Turning a 'just a job' Into a Good Job

A good job is supposed to be a job where you're happy, productive, and achieving things in your career. Those jobs do exist, and most people wish they had one. For whatever reason, though, the combination of career conditions, work environment, wages, and other factors turn many jobs into 'just a job.'

If that looks like a case of severe disincentive, it's more a case of apathy caused by lack of results. The job isn't producing the criteria for a good job. There may be, or have been, possibilities in the job, but the chronic degree of 'same ol', same ol'' is taking out the enthusiasm and levels of interest.

The cure is to reinvent the job as a career possibility, or in some cases alter jobs specifically to create career options down the track. A new career element has to be introduced to restart the motivation for achieving career aspirations and personal goals. That's not necessarily easy. Some workplaces aren't innovators, and change is infrequent at best. Some jobs don't allow for many new things.

However, in many jobs, you can change the job simply by changing what you're doing, and taking on new projects. The change alone can recharge you, particularly if you're in a line of work or career where the new work has a natural relationship to your existing job.

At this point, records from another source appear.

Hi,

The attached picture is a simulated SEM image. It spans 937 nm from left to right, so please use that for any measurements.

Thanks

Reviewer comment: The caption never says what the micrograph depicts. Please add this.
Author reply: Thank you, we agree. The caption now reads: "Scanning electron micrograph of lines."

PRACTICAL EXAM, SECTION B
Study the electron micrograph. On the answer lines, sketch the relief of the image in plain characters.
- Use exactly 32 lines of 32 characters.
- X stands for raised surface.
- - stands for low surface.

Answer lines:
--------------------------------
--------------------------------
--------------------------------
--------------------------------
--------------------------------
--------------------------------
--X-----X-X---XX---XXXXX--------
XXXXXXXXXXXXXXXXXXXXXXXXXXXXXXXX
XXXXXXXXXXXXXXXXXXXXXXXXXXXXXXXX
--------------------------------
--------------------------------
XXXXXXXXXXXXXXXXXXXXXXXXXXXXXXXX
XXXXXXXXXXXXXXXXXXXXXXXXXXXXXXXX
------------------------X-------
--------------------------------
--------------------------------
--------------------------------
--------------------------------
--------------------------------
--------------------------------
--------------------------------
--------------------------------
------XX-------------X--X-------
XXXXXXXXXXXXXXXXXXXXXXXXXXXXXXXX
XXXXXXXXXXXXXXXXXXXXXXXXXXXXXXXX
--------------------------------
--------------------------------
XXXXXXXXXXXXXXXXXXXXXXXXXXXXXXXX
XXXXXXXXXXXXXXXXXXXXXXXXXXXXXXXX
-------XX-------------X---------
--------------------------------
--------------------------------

The concept here is to add possibilities to a static situation, and get the career focused again. That's usually a real option in most workplaces. Many jobs are far from highly developed, and job design in most workplaces usually creates situations where work is available for those who want to do it.

Reinventing your job

To add career potential to your job, you need to get work which enhances your career and promotion prospects. Exactly what you need is easy to find, from industry and professional sources, or more importantly from job ads. These will give you a benchmark for your job upgrade.

What you need is:

  • Work using marketable job skills, particularly the ones you're not currently using, because you do need current experience to get jobs.
  • Work leading to solid experience in marketable job skills.
  • Work which can be built into further qualifications.
  • New skills, based on the essential job criteria of the jobs you want.
  • Projects, or similar self managing work which you can use on your CV or resume.

You will know you're achieving something for yourself. That adds a lot to your career potentials. That can affect your whole life, and quickly. It takes the drag out of the days, too. You can turn your life around.

It's critically important not to allow yourself to stagnate or to be in a situation where your ability to get jobs is negatively affected by bad or non-achieving situations. The best jobs are always the ones that give you a lot back in return.